Israel’s air defenses that were busy in recent weeks repelling rocket attacks from Syria and the Gaza strip succeeded yesterday, for the first time, to defeat mortar attacks that targeted border villages. Among the targets intercepted yesterday by the improved version of the Iron Dome were dozens of rockets and, for the first time, mortar bombs (likely 81mm) fired by the Islamic Jihad terror organization.
As a short-range weapon with typical high ballistic trajectory, the mortar’s accuracy and lethality make it a practical and dangerous weapon which is challenging to locate and defeat. That’s what makes the Iron Dome’s achievement remarkable.
Iron Dome relies on a radar that detects ballistic threats such as rockets, artillery projectiles, and mortar shells, as they appear over the radar horizon. The radar tracks each threat, plotting the launch and projected impact point for each projectile, to enable the battle management system to determine which of them is a potential risk – those who would hit populated areas would be prioritized for intercept, over others that are projected to hit open spaces.
When the system engages rockets with a flight time of tens, even hundreds of seconds, it has enough time to process all that data and optimize the intercepts. But when facing mortars with a short flight time of 10-30 seconds, time is the most critical factor for intercept.
In the four years since operation ‘Pillar of Defense’, the last conflict that erupted between Israel and the Palestinians in Gaza, Iron Dome went through several spiral developmental cycles to expand the system’s capabilities against new threats, such as unmanned aerial vehicles and mortars. Yesterday, the system demonstrated for the first time, in combat conditions, its capacity to defeat a barrage of mortar bombs.
Existing C-RAM assets cannot intercept mortar bombs, as they mostly provide an alert enabling the people at risk to take cover. Directed energy defensive approaches to C-RAM, based on high-energy lasers have yet to mature to achieve readiness levels for operational use, while other Short-Range Air Defenses (SHORAD) that are optimized against aircraft and air-launched precision-guided weapons lack the quick response to react and engage such ground-launched threats.

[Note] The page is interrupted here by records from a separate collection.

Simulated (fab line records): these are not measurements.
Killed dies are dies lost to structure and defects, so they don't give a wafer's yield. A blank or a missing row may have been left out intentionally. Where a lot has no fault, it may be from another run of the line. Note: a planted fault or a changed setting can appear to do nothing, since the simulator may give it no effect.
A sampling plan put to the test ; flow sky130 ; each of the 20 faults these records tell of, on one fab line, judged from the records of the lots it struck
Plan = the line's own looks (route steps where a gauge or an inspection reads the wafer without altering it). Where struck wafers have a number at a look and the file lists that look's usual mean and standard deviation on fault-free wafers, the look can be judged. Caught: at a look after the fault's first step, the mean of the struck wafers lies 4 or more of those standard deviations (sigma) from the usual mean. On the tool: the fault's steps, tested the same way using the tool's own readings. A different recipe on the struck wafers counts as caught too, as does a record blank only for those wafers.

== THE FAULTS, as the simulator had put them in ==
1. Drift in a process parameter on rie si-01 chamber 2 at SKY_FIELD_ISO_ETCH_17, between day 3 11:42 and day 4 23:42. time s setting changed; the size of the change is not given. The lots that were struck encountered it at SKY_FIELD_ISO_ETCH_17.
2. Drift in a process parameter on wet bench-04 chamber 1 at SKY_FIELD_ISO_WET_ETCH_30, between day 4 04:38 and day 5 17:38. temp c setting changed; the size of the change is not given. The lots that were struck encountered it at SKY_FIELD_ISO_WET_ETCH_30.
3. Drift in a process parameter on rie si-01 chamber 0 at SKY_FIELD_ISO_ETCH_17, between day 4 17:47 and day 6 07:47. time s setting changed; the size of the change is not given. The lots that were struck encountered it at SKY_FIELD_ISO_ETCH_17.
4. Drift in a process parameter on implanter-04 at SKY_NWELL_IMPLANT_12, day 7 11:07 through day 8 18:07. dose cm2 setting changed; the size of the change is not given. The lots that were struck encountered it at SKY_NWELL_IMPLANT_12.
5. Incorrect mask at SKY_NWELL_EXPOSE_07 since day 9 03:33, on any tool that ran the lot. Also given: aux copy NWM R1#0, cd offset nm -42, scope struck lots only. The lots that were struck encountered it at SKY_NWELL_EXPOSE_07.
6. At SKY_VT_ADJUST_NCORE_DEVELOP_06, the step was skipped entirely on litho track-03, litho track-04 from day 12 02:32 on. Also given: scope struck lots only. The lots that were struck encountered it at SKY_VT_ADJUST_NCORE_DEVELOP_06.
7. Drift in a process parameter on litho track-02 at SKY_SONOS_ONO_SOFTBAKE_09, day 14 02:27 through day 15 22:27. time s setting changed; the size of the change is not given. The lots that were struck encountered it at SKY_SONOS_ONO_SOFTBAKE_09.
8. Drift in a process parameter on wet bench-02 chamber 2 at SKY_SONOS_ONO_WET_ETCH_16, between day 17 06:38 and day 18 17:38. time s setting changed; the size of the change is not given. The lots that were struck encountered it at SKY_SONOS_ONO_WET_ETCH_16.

Among the improvements introduced with the Iron Dome were new surveillance modes for the radar, improving the detection and tracking speed, accelerated battle management processing addressing counter-mortar capabilities, and adaptation in the Tamir interceptor missiles to address these specific threats. All these improvements enable the system to safely destroy most of the bombs before they hit their targets.